DocketNumber: 19-10481
Citation Numbers: 48 B.R. 138, 1985 Bankr. LEXIS 6446
Judges: King
Filed Date: 3/26/1985
Status: Precedential
Modified Date: 11/2/2024
United States Bankruptcy Court, E.D. Pennsylvania.
*139 Edward J. DiDonato, Philadelphia, Pa., J. Michael Ruttle, Newtown, Pa., for plaintiff/debtor.
Mark Clemm, Norristown, Pa., for Fastener Brokerage, Inc.
WILLIAM A. KING, Jr., Bankruptcy Judge.
A motion to open a default judgment has been filed in the above-captioned adversary proceeding. For the reasons stated herein, we will open the judgment and direct the Clerk of the United States Bankruptcy Court for the Eastern District of Pennsylvania to schedule a trial on the merits.

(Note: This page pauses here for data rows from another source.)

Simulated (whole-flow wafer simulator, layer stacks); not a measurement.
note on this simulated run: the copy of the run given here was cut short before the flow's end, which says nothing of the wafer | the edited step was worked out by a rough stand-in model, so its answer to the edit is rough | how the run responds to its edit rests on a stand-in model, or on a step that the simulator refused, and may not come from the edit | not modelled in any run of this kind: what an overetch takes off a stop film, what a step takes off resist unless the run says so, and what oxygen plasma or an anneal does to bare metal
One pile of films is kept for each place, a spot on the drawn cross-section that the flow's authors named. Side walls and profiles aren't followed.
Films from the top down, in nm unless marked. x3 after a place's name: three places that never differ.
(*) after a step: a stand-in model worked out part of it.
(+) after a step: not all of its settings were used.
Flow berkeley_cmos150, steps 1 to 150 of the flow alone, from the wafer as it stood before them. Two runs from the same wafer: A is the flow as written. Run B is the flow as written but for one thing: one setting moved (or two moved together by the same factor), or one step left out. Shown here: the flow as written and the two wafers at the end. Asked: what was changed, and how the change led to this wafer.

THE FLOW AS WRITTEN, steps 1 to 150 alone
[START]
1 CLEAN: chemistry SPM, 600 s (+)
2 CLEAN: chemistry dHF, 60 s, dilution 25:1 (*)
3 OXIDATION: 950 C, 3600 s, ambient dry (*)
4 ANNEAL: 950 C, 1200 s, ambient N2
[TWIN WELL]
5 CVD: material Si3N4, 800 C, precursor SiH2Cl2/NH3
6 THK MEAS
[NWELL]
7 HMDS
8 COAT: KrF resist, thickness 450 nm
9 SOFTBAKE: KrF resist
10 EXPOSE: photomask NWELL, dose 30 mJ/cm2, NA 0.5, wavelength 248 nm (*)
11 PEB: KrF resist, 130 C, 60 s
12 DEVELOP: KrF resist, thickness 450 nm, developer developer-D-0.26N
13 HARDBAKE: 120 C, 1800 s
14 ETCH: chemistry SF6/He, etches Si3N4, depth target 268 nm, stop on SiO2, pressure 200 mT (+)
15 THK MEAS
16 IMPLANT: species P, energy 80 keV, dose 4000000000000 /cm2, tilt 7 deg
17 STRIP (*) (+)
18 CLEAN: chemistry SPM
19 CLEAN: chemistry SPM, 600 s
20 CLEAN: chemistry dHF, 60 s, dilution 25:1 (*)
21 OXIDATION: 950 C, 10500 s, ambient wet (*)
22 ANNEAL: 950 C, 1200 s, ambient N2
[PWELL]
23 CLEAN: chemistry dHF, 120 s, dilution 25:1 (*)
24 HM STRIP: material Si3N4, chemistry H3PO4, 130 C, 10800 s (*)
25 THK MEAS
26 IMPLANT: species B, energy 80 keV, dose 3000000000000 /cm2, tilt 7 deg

The movant is Fastener Brokerage, Inc. ("Fastener"), a Pennsylvania corporation.[1] The respondent is Penn Screw & Machine Works, Inc. ("Penn Screw"), a Pennsylvania corporation, which manufactures custom-made metallic loading pins and other parts. Penn Screw filed a petition under Chapter 11 of the Bankruptcy Code on November 25, 1983. On August 6, 1984, Penn Screw filed an adversary complaint against Fastener seeking payment of monies allegedly due and owing from the purchase of pins. Because Fastener failed to file an answer or otherwise respond to the complaint, the Clerk of the United States Bankruptcy Court entered a default judgment in favor of Penn Screw on October 11, 1984 in the amount of $2,357.23, pursuant to Fed. R.Civ.P. 55(b)(1) and Bankruptcy Rule 7055.[2]
Fastener filed a motion to open the default judgment pursuant to Bankruptcy Rule 9024 and Fed.R.Civ.P. 60(b) on October 30, 1984. A hearing was held on December 17, 1984, at which time we held the matter under advisement.
Bankruptcy Rule 9024 incorporates Fed. R.Civ.P. 60(b) as the standard for setting aside a default judgment. Rule 60(b) provides:
(b) Mistakes; Inadvertence; Excusable Neglect; Newly Discovered Evidence; Fraud, etc. On motion and upon such terms as are just, the court may relieve a party or his legal representative from a final judgment, order, or proceeding for the following reasons: (1) mistake, inadvertence, surprise, or excusable neglect. . . .
It is well settled in the Third Circuit that the entry of a default judgment is left primarily to the discretion of the trial court. Tozer v. Charles A. Krause Milling Co., 189 F.2d 242, 244 (3d Cir.1951). This discretion is not without limits, however. The Court of Appeals has repeatedly stated *140 a preference for disposing of cases on the merits whenever practicable. Hritz v. Woma Corp., 732 F.2d 1178, 1181 (3d Cir. 1984); U.S. v. $55,518.05 in U.S. Currency, 728 F.2d 192 (3d Cir.1983); Gross v. Stereo Component Systems, Inc., 700 F.2d 120, 122 (3d Cir.1983); Feliciano v. Reliant Tooling Co., 691 F.2d 653, 656 (3d Cir. 1982); Farnese v. Bagnasco, 687 F.2d 761, 764 (3d Cir.1982).
The Court of Appeals does not favor entry of defaults or default judgments. Doubtful cases are to be resolved in favor of the party moving to set aside the default judgment so that cases may be decided on their merits. Tozer, 189 F.2d at 245.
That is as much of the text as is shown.